104. The Commission requires each applicant for Tribal Mobility Fund Phase I support to certify that the applicant will not seek support for any areas for which it made a public commitment to deploy 3G or better wireless service by December 31, 2012. In determining whether an applicant made such a public commitment, the Bureaus would consider any public statement made with some specificity as to geographic area, time period, and level of service. This requirement helps to assure that Tribal Mobility Fund Phase I support will not go to finance coverage that carriers would have provided in the near term without any subsidy. Furthermore, the requirement may conserve funds and avoid displacing private investment by making a carrier that made such a commitment ineligible for Tribal Mobility Fund Phase I support with respect to the relevant geographic area. Because circumstances are more likely to change over a longer term, the Bureaus do not hold providers to any statements for any time period beyond December 31, 2012. Applicants should note that this restriction does not prevent a party from seeking and receiving support for an eligible geographic area where another provider has announced such a commitment to deploy 3G or better wireless service.

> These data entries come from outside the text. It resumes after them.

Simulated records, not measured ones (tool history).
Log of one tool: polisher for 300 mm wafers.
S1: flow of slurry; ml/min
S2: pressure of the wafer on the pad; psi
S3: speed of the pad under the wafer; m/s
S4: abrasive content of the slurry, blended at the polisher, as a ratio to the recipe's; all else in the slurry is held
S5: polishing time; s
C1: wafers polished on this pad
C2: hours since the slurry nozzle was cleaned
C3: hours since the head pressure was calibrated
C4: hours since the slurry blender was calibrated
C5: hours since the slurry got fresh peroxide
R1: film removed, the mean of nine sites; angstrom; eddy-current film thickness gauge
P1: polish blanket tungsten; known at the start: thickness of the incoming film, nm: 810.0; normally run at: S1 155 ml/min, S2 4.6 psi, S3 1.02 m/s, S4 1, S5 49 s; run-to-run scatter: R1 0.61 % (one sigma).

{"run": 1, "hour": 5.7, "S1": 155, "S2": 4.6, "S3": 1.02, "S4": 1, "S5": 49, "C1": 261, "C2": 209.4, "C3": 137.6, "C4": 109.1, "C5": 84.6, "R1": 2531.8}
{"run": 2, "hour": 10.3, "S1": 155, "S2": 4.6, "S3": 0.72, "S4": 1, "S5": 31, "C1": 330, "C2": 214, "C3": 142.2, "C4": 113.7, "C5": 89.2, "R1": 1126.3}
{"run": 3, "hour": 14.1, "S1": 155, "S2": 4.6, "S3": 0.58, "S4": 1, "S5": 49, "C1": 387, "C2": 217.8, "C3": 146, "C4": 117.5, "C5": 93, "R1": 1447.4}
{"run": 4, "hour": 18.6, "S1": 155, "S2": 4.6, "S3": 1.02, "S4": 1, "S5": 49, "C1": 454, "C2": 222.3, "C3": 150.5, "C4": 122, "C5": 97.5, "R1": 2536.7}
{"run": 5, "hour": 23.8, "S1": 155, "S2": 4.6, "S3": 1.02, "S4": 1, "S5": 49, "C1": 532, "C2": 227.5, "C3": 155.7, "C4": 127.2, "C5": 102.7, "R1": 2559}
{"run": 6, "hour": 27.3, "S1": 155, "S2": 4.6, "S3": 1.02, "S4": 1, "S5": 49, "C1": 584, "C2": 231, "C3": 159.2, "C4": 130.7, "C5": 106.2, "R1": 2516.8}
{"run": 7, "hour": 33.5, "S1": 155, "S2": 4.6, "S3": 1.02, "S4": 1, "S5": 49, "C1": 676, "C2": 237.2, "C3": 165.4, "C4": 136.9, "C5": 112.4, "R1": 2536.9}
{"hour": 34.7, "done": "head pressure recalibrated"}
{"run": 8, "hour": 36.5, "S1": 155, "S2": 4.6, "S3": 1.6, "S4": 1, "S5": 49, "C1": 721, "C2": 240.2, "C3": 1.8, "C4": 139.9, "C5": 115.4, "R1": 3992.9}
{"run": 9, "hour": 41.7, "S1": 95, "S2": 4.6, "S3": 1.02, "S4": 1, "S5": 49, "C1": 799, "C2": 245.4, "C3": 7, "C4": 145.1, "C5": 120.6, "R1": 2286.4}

F. Tribally-Owned or -Controlled Providers—25% Reverse Bidding Credit

105. The Commission adopted a 25 percent “reverse” bidding credit for Tribally-owned or -controlled providers seeking either general or Tribal Mobility Fund Phase I support. In order to be eligible for the bidding credit, a qualifying Tribally-owned or -controlled provider must certify in its short-form application that it is qualified and identify the applicable Tribe and Tribal lands.

106. The bidding credit will effectively reduce the Tribal entity's bid amount by 25 percent for the purpose of comparing it to other bids, thus increasing the likelihood that Tribally-owned and -controlled entities will receive funding. If the Tribally-owned or -controlled entity were to win, support would be calculated at the full, undiscounted bid amount. The preference is available with respect to the eligible census blocks located within the geographic area defined by the boundaries of the Tribal land associated with the Tribally-owned or -controlled provider seeking support.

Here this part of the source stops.